In many cases, inmates at reeducation camps are sent to what amount to only slightly less oppressive labor camps. The Institute explained,
In factories far away from home, they typically live in segregated dormitories, undergo organized Mandarin and ideological training outside working hours, are subject to constant surveillance, and are forbidden from participating in religious observances. Numerous sources, including government documents, show that transferred workers are assigned minders and have limited freedom of movement.
Government controls are almost as pervasive outside as inside prison. Groups with distinct ethnic backgrounds or religious beliefs face the greatest repression. Beijing wants to turn everyone in China into obedient Han automatons, irrespective of the human cost. In Xinjiang the regime’s ultimate objective is to essentially eradicate the Uyghurs’ cultural and religious practices, and even the Uyghur people.
The national government has encouraged the migration of Han people to Xinjiang, reducing the roughly 11 million Uyghurs to under half of the territory’s population. Worse, wrote Adrian Zenz of the Victims of Communism Memorial Foundation in a new report, “since a sweeping crackdown starting in late 2016 transformed Xinjiang into a draconian police state, witness accounts of intrusive state interference into reproductive autonomy have become ubiquitous.” Uyghur women face internment if they have more than the legally permitted two children. They are threatened with imprisonment if they refuse to have an abortion, be sterilized, or be fitted with an intra-uterine device.
Moreover, the regime is essentially attempting to stop Uyghurs from being Uyghurs. For instance, journalist James Palmer wrote in Vox of how Beijing suppressed observance of Ramadan:
[T]here are numerous reports that Muslims in Xinjiang have been forced to eat during the day. Restaurants have been forbidden from closing, mosques are closely monitored or shut, and government workers and students have been expressly banned from fasting. Not showing up to a midday college meal or village feast can get your name put on the kind of list you don’t want to be on.

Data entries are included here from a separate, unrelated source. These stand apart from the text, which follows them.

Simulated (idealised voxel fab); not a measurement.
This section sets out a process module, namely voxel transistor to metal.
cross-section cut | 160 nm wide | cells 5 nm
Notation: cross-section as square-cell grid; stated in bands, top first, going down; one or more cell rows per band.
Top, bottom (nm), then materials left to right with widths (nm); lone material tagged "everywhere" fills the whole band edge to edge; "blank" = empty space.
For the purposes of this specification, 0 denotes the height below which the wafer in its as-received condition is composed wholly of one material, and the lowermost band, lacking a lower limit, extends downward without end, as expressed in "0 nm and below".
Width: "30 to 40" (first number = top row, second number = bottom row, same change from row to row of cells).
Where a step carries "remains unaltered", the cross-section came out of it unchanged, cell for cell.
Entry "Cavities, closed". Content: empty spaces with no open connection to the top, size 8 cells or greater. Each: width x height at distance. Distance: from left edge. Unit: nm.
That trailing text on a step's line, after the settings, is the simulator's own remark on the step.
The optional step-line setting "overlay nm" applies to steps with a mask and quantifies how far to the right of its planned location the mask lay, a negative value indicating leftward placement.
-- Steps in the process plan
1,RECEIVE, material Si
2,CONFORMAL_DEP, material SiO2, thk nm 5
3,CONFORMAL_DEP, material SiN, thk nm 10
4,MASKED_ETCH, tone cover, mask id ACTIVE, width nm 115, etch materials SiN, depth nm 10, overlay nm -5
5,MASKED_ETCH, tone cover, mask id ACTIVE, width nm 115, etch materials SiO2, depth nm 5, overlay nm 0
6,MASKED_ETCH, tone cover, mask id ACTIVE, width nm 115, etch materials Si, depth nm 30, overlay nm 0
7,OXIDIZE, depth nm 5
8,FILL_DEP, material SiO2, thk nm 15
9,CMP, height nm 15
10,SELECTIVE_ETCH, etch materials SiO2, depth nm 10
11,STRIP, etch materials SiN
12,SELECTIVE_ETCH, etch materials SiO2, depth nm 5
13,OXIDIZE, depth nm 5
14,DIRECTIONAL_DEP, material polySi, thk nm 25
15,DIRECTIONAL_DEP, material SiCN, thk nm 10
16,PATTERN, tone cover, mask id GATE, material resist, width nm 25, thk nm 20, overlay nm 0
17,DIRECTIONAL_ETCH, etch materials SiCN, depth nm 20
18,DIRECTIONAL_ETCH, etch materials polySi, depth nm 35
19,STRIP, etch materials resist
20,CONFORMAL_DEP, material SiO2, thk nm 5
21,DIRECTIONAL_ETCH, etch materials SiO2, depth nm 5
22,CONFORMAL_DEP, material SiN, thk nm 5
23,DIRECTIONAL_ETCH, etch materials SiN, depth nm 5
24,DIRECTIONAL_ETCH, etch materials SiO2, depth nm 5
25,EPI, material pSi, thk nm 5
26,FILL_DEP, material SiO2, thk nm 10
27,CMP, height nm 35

Beijing does not limit its repression to its own boundaries. The regime also targets ethnic Uyghurs who flee the PRC. A recent report from the Uyghur Human Rights Project explained,
A crisis of statelessness is looming among Uyghurs overseas. The Chinese government is denying Uyghurs the renewal of their expiring passports at diplomatic missions. Chinese embassy officials tell Uyghurs that the only way to renew a passport is to return to China. Those Uyghurs who have returned to China have disappeared. Those who have not returned due to the fear of disappearing are denied legal status abroad, which has a direct impact on their livelihoods, freedom of movement, and capacity to start new lives outside of China.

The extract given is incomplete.